Paksitan (MNN) — Uncertainty lingers after Pervez Musharraf, Pakistan's president of nine years, resigned Monday, and only time will tell what will happen next, said Glenn Penner with Voice of the Martyrs Canada.
Penner's first reaction to the news was one of both apprehension and relief. "Even
Christians in Pakistan are somewhat mixed in their response. There are those that are quite glad to see a return to civilian government, and there are others that are also concerned
with, I think, the uncertainty of what is going to happen now for the future."
Musharraf's official resignation came after several months of pressure from inside and outside Pakistan. His reputation suffered fatal blows in 2007 when he ousted 60 judges who were against his election for a second presidential term. A coalition government comprised of the Pakistan
People's Party and the Pakistan Muslim League-Nawaz was put in place in February 2008, and talk of impeachment resulted in Musharraf's resignation.
Another sticking point between Musharraf and his opposition was his relationship with the West. To Islamic extremists, Christianity has the same ties. Since the majority of the coalition is Islamic, there also are concerns as to how far the government now will swing toward Islam and how that will affect ministry openness.
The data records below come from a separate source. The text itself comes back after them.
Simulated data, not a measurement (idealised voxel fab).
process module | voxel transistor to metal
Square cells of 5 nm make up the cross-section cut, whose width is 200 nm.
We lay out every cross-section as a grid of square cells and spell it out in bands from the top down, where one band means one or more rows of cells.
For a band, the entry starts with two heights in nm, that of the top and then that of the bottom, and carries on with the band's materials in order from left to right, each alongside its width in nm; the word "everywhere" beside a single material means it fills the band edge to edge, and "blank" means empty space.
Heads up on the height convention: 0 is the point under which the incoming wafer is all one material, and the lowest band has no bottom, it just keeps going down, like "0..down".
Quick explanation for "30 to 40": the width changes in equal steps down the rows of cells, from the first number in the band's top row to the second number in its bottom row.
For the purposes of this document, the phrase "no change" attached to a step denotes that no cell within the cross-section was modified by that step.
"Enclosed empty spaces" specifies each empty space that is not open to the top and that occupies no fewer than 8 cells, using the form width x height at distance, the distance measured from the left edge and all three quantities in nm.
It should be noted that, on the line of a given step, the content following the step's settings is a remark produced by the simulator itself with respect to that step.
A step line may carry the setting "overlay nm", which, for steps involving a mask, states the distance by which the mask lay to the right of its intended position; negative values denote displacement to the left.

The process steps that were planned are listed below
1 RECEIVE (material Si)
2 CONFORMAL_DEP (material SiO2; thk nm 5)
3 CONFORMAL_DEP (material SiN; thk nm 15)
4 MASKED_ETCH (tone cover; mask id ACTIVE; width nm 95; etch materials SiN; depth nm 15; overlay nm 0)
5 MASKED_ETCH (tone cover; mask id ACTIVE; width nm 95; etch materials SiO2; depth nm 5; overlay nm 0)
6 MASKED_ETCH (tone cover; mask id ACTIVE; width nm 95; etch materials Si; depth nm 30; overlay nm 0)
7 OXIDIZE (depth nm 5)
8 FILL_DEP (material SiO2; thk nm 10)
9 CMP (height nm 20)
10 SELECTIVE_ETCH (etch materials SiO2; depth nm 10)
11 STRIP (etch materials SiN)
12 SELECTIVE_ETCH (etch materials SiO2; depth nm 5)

In the wake of the news, militant violence has been deadly and is spreading across the northwest. The last deadly attack reported by Voice of the Martyrs Canada was in July when a suicide bomber attacked a contingent of policemen around the Red Mosque after a memorial ceremony. That attack showed the continued power of Muslim radical groups within the country.
How the coalition government deals with this type of violence is the next concern. Their previous tactics of negotiating peace treaties with tribal leaders was far different
from Musharraf's hard-line stand against insurgents.
News sources report that the coalition government has approximately one month to replace the president and make several other major decisions, such as whether or not to re-hire the fired judges. September 1 marks the beginning of the Islamic holy month of Ramadan, during which businesses shorten their hours. With an Islamic majority in the coalition, major moves could be on hold until October.
Penner says prayer for Christian leaders is much-needed. Pray "that they'll
help Christians in the country to know how to be good citizens at a time when Pakistan needs good citizens. They need people who are concerned about their country and who are going to be able to make a positive impact." Pray also that Islamic elements in the army will not increase and that the small minority of Christians will find strength in the body of Christ.